HOW THE NEWSCASTS COVER PARTISAN TACTICS The state of the country represents such an adverse environment for Democrats that they actually find consolation in the propensity for that handful of (mostly) Republican candidates to grab wacky headlines. Nowhere are the two conditions as extreme as in Nevada where Majority Leader Harry Reid is defending his Senate seat against Sharron Crazy Juice Angle (the insult is from a Reid ad). CBS' Ben Tracy pointed out that the economy--unemployment plus foreclosures--is more adverse in Nevada than anywhere else; at the same time Angle has more Tea Party support than any other Republican.
CBS' political correspondent Jeff Greenfield found a microcosm for the parties' national tactics in a single Senate race: "It turns out all politics is not local," he concluded after studying the Colorado contest between Michael Bennet, the incumbent Democrat, and Ken Buck, the Tea Party nominee on the Republican line--"an insurgent Republican seeking to tie his opponent to Washington and to an unpopular President; a Democrat seeking independent votes by arguing his opponent is simply too far out of the mainstream." Buck offers inside-the-Beltway gridlock as his campaign pledge.
ABC's Jonathan Karl did the job in the editing room, stringing together soundbites from debates all across the nation. He nailed the emasculating tactics of Tea Party women, the outsider-vs-insider feuding, the way healthcare reform and federal deficits are explained--and the routine E-word used by Democrats in response. Check out the videotape then see what a good job Karl did by playing CBS' Tracy on the Reid-Angle debate.
CBS' Greenfield summed up their tactic thus: "Convince the voters that this election is a choice" rather than a referendum on the achievements of the last two years. NBC's Chuck Todd called it the "strategy of using controversial statements or background of specific Tea Party nominees…to paint the entire Republican Party as out of the mainstream."

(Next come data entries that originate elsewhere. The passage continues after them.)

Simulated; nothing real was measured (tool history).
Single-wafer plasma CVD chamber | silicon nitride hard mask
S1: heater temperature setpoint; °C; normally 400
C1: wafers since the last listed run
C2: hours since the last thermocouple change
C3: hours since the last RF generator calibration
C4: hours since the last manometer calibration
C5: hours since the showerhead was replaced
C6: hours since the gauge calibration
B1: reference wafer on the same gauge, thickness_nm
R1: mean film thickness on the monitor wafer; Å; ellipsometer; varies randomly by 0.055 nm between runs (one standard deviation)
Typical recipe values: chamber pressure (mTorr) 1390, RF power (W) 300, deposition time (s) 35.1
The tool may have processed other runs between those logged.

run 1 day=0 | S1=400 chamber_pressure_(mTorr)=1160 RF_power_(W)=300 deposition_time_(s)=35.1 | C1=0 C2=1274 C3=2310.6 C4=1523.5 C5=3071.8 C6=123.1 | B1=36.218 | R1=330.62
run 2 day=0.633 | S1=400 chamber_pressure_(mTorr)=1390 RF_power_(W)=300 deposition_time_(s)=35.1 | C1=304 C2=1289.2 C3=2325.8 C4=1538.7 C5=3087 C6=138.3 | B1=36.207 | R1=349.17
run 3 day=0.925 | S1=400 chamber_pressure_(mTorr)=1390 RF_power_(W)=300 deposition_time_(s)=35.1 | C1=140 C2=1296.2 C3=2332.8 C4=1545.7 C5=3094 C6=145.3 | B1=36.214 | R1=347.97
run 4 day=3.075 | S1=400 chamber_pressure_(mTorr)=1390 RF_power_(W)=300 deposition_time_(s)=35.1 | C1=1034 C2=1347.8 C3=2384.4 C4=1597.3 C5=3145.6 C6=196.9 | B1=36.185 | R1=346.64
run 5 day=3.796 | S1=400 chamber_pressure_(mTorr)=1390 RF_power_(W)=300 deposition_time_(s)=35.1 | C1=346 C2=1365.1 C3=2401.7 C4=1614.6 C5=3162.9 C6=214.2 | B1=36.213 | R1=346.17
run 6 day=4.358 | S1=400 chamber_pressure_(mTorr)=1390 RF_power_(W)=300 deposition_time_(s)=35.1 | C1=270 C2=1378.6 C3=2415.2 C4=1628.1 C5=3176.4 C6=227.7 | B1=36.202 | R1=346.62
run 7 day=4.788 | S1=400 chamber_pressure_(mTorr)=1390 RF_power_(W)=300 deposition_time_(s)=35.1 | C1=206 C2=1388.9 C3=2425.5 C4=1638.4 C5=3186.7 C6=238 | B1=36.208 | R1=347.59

What about campaign finance? All three networks examined the impact of anonymously-funded, non-profit, issue-advocacy groups. CBS' Nancy Cordes reported that Democratic groups are being outspent five-to-one: "Republicans argue they are just taking the playbook written by moveon.org and other Democratic groups…and putting it on steroids." Her colleague Sharyl Attkisson filed a Follow the Money feature that ticked off the United States Chamber of Commerce and American Crossroads, founded by Republican operative Karl Rove, as even bigger spenders than the largest labor unions: "Political observers have watched with delight or horror--but certainly awe…For the first time in a midterm, outside groups are outspending the official Democratic and Republican parties."
In the "horror" category, include NBC investigative correspondent Michael Isikoff. He complained about opened floodgates "for a whole bunch of non-profit groups that nobody has ever heard of…a return to seven-figure donations…as many as $20m-plus checks have come in from hedge fund moguls…really a return to the days before Watergate, the wild west days, no restrictions, secret money."
By the way, ABC's Jake Tapper picked up on accusations that the anonymously-donated tens of millions of dollars being spent on anti-Democratic advertising by the Chamber of Commerce may include contributions from foreign businesses. "No foreign money is used to fund our political activities," the Chamber told Tapper. Tapper asked rhetorically: "Is there any proof that foreign money is funding political ads or activities?" He answered the question himself. "No." A few days later, Tapper returned to the Democratic complaints about the anonymity of the millions being raised against them by quoting this taunt from Rove's American Crossroads: "We have raised $14m since the President and the DNC began attacking us, by far the biggest ten days of fundraising we have ever had."
HOW THE NEWSCASTS PRESENT CAMPAIGN ISSUES Those Senate races with the flaky soundbites and the flamboyant ads may be getting a disproportionate share of the coverage. That does not mean that there are not normal, level-headed, partisan contests taking place where the choice is framed as competing public policy ideologies--not a referendum on a candidate's stability.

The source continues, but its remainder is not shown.